In a little detail, software for the truck's Optidrive 12-speed automated gearshift has been re-optimised for hybrid use. Further, primary retardation is now through the hybrid MDU, with integrated Optibrake engine braking. Essentially, the electric motor has been integrated with the EBS (electronic braking system) and is used preferentially to maximise kinetic energy recovered into the electrical storage system (ESS).
Making that work, the driver is encouraged to slow the vehicle via the electric motor, acting as a retarder/generator. In fact, foot brake application functions sequentially – first through the electric motor, next Optibrake and only then the air disc brakes. A dashboard display advises the driver in real time of energy saved or wasted during retardation.
On the conventional brakes, the main modification appears to be an enlarged brake compressor tank, reflecting the fact that refill times may be limited, with the diesel engine not running. However, if low air pressure is sensed the engine automatically restarts to run the compressor.
Looking at the steering, front and rear axles are actuated hydraulically, and independently of the diesel engine, by ac motor-driven pumps with mechanical back up. One pump supplies the front steering axle and a second the rear steer. The front axle circuit also employs a mechanical pump located on the rear of the gearbox. The cab heater pump is also electrically powered.

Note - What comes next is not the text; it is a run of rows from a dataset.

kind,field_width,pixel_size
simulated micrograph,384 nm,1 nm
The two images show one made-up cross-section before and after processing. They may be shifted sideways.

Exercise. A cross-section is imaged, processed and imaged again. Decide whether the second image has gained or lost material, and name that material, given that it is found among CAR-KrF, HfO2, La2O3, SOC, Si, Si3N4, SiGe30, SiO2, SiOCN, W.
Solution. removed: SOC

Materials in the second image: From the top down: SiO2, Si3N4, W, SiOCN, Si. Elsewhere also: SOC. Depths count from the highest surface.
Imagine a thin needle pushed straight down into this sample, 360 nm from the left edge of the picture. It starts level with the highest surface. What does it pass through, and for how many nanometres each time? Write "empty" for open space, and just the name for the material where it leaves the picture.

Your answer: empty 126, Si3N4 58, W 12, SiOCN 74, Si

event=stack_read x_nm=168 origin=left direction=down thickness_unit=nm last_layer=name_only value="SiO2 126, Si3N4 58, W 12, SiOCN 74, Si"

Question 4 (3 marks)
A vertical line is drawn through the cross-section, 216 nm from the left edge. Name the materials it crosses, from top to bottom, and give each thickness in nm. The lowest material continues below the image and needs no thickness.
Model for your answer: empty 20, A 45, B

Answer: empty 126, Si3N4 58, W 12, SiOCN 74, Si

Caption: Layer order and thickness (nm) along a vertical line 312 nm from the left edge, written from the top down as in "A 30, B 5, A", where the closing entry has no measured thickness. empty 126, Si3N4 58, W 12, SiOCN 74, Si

Although neither Renault nor Norbert Dentressangle revealed the terms of this deal, it's believed that the hybrid truck is leased (in common with alternative fuel vehicles from most European truck makers), because of the high capital cost and untried residual market. Renault is certainly taking responsibility for the batteries. Unlike some other parts of Europe, there is no UK government financial support – direct or indirect – for this environmental initiative.
At the hybrid's handover last month, Renault executives stressed that this is an operational trial, and not yet a commercial launch – with both parties pledged to share data (although they were coy about benchmarks and what would constitute success).